Some may argue that the
London gangster flick is getting a little tired. I’ll argue that it’s not when the film-makers deliver a fresh and original take on the genre. Ben Drewe AKA Plan B takes a good crack at doing just that.
Ill Manors tells the interweaving tales of a group of dealers, addicts, prostitutes and their johns. Set on the mean streets of
East London against a backdrop of Olympic regeneration. It’s an ensemble piece but the lead, if there is one, is Aaron (Riz Ahmed) - one of the few in the film who actually has a conscience. He tries to do the right thing within a series of bad situations. The film is crammed with ugly scenarios containing much realistic violence. The scenarios played out reek of authenticity and were undoubtedly inspired by real life events, thus making them all the more sinister and even made me feel a little uncomfortable about living in the same city. It shows the vicious cycle that violence, for example, begets violence.
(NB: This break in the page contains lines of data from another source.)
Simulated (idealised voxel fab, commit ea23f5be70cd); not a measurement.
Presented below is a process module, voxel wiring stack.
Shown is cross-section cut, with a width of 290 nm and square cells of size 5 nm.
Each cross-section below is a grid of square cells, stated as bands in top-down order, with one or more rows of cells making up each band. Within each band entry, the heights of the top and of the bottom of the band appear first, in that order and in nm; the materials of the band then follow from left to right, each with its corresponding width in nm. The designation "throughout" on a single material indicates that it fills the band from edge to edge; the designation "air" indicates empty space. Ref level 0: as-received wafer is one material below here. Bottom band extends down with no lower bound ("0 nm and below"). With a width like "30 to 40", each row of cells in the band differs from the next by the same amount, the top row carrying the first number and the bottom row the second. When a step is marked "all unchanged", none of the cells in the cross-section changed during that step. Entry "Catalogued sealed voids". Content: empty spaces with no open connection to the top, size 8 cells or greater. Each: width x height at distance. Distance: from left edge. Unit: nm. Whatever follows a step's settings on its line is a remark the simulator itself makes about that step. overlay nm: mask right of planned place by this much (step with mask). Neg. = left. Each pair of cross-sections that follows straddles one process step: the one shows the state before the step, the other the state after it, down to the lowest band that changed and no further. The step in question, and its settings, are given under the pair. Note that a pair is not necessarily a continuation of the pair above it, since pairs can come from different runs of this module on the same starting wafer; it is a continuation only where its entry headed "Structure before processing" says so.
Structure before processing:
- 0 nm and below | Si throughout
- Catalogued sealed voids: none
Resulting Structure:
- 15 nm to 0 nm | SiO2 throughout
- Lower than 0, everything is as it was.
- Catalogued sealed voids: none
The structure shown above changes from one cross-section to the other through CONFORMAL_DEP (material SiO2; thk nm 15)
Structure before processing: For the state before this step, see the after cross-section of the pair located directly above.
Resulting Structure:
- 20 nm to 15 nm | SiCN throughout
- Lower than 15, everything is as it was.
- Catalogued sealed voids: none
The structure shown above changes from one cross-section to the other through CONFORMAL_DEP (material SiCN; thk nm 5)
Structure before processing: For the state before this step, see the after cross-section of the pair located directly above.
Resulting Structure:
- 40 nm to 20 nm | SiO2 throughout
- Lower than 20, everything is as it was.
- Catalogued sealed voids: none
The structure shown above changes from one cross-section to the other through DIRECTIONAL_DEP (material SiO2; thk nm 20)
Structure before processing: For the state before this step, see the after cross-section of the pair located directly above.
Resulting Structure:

There is a mixture of professional and non-professional actors and it works. I believe the non-actors raise their game due to acting opposite pros, and their authenticity rubs off on the actors. Although visually he stays well behind the camera, audio-wise Ben Drewe is at the forefront. As “Narrator” he tells the story. Or rather raps it. This edges the film into the brilliantly unsettling realms of fairytale. (Albeit a dark and twisted fairytale set in contemporary
East London.) It’s an odd dichotomy though because, essentially, the film stays firmly rooted in reality. The musical narration is the strongest part of the film for me. It’s a bold idea and works brilliantly. In the musical interludes Plan B packs in exposition and back story to the characters. It could have gone so wrong too. Whether you like his vocals or not you can’t deny that it works as an effective narrative device. Not only does it maintain the film’s street credentials it adds to them. Eschewing too much visual flourish, Drewe occasionally employs the decidedly lo-fi option of phone footage. It’s a device that works and is wholly relevant as gang members film parties just as casually as they film violence.
It’s a little lop-sided. The first half of the film packs in swathes of action and information but then the tempo is slowed right down. The musical narration disappears in the second half. As a result it degenerates into something more conventional and unfortunately a little less interesting. Still, there are shocks aplenty that equally comment on (as quoted), “David Cameron’s Broken Britain” as well as providing visceral thrills.